By Elizabeth Emmons
Royal Brackla has a rich history dating back to 1812, when Captain William Fraser established it on the Cawdor Estate. For those of you who are not up on your knowledge of Scotland, the Cawdor Estate is a breathtaking, sprawling 80 sq. mile property located in Nairn, Scotland. The Cawdor, as it is known, has belonged to the Thanes of Cawdor and their family since the 13th century, and that family ownership continues today under the seventh Earl of Cawdor, the 25th Thane, and his family. The family resides on the property and over the past several years has polished it up. The family also runs the Drynachan Lodge, an upper crust hotel that sleeps only 22 people and boasts locally sourced meals from the woods, rivers and sea. It is a popular destination for the partridge hunting, and there are also many long hikes one can take along the picturesque grounds.
And of course, one can (and should) visit the distillery.

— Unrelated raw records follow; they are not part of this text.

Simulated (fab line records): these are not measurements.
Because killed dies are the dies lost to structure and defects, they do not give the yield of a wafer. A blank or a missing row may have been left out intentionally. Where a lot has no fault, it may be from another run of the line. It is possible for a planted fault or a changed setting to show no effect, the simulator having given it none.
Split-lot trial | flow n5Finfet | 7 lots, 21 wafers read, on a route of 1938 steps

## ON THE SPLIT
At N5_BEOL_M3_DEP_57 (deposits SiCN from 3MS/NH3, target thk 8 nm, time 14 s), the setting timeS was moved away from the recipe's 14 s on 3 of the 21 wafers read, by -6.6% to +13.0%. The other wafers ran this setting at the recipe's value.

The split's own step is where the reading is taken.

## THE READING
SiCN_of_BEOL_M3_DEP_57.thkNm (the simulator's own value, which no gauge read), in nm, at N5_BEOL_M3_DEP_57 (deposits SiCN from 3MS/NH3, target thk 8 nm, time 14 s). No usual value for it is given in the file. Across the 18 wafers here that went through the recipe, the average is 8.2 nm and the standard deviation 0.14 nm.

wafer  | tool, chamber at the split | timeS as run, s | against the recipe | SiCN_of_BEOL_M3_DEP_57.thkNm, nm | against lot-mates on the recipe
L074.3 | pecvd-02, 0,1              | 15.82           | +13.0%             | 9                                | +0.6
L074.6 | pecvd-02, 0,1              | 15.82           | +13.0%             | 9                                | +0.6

Upon retiring from the army and returning from a 14 year stint in India, Fraser helped to open the Brackla distillery, named for Fraser’s house. He marketed his whisky in London and exported it through the port at Inverness, one of the only ports then allowed whisky to be shipped to London. The whisky eventually reached King William IV’s lips, and in 1833 he allowed for the Royal Arms to be used on all things connected to the distillery. Hence “Royal Brackla,” reflecting the King’s approval. Queen Victoria later added her seal of approval, and granted him a Royal Warrant, making Brackla the first whiskey to be granted a Royal Warrant. An interesting history, indeed.
As is the norm for so many of the most historic Scottish distilleries, Royal Brackla endured several periods of time when the distillery was closed for various reasons, as well as having changed ownership a few times too. It is currently owned by John Dewar & Sons Ltd., which in turn is owned by Bacardi. The distillery is a major contributor to Dewar’s but also has a single malt line to call its own, including the 12 Year Old considered here.
In the glass, Brackla 12 is a medium yellow gold in appearance. In keeping with the arrival of autumn, the color reminds me of oak leaves in the northeast as they take on their golden fall color. Legs are quite apparent, yet drip down quickly. As such, the mouth feel is slightly oily and not very viscous.
The nose is light, with hints of almond paste, light caramel, smooth vanilla, and sweet nut bread or cornbread with a molasses glaze; the sweetness is a nod to the first fill Oloroso Sherry casks it aged in. Each time I smelled this, I salivated so there is a clear connection between food and this dram.
The taste at first is airy and quite smooth. It begins fruity, with hints of pineapple (a tartness), the middle manifests itself with a minimal peppery tingling on the side of the tongue, and the end returns to bright fruits such as apple. The finish is consistent with the light pepper and fruits and is medium-dry. Let the finish continue for about a minute and it becomes drier and drier.
Overall, this is a drinkable whiskey and would likely be crowd-pleaser in the sense that its sweetness and minimal complexity makes it easy to drink. That being said, it is bottled at the minimum of 40% ABV and quite expensive compared to what I think to be comparable options. It would make a nice gift, though, as the bottle design is decorative with its royal motif and is substantial with its large bottle and cork top. It would fit nicely on anyone’s bar.
As I wrote, this is a pricey bottle. Expect to pay $80 in the U.S, £42 in the UK, and about €50 in Europe.